Starring: Hugh Jackman, Zach Galifianakis, Zoe Saldana
Director: Chris Butler
Running Time: 94 mins
Missing Link is an American film about an explorer who sets out to find the illusive Sasquatch, and reunite him with his Yeti cousins in the Himalayas.
Far from the best film from animation house Laika, Missing Link is often frustratingly generic and lacking in emotion and charisma. But even so, what it lacks in that regard it makes up for in gorgeous visuals, pleasant adventure and a fairly heartwarming message, as well as a trio of enjoyable voice performances.

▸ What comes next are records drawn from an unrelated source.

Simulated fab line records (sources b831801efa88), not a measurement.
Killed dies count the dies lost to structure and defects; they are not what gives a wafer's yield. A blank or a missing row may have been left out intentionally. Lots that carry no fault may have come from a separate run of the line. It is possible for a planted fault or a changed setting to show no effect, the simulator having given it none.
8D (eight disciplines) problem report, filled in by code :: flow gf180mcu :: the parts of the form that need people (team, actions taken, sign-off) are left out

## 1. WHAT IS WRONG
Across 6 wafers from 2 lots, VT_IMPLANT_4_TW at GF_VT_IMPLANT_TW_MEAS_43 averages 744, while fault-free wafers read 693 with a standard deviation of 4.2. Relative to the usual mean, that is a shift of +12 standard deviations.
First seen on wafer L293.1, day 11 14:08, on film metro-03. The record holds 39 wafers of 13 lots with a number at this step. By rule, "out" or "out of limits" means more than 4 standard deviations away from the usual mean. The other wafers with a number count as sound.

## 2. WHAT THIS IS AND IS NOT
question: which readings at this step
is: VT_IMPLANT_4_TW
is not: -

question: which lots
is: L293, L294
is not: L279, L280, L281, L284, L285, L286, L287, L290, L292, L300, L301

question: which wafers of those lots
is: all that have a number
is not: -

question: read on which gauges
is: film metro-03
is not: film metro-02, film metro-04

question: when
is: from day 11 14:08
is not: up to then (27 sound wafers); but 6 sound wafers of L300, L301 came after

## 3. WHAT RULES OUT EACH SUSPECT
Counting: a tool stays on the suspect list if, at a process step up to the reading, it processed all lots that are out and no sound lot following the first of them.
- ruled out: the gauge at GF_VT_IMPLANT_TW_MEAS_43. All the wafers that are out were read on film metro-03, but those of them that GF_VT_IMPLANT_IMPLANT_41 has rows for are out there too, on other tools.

The biggest problem for Missing Link is that it’s stuck in a difficult middleground between easy-going, simple kids’ movie fare and trying to stand out as something a little more memorable. Laika’s legacy of the excellent Coraline and the striking Kubo And The Two Strings means that Missing Link has a lot to live up to in delivering something a little more original, and it’s fair to say that it doesn’t quite manage that.
At first, the film feels frustratingly empty, struggling with poor pacing, average humour and even less-than-stellar visuals. The stop-motion animation is a wonderful feat throughout, but in the early stages, it’s far from spectacular to look at.
As a result, it takes a good twenty minutes or so for the film to really get into its stride, playing on the unlikely friendship between an explorer and the monster he set out to capture. From there on in, the film develops a pleasant and cute heart about friendship, and even picks up with strong humour in the form of an enjoyable back-and-forth between the main characters.
Hugh Jackman and Zach Galifianakis are great in the lead roles, with voice performances that bring a delightful bit of offbeat charisma to what are fairly generic characters. Zoe Saldana also appears later on, and although has less to do, is equally enjoyable as a swashbuckling heiress that joins the others on their adventure.
With all of that, I enjoyed Missing Link quite a bit, but it’s far from the most memorable or affecting animation I’ve ever come across. Its gorgeous visuals notwithstanding, there are few times when the movie has the impact it’s going for, and as such feels like a bit of a disappointment throughout.
It may have put a smile on my face with its cute humour and heart, but it pales in comparison to the striking drama of some of Laika’s best films, and even more so when put up against the likes of Pixar, entirely lacking in surprising or challenging emotional depth.
In that, Missing Link is indeed a lovely film, but little more than another solid kids’ movie. It’s cute, funny at times and visually gorgeous, and despite a rocky start, develops into a thoroughly enjoyable watch by the end. However, it really misses the mark when delivering deeper emotion, proving disappointingly simplistic and forgettable as a whole package, and that’s why I’m giving it a 7.4.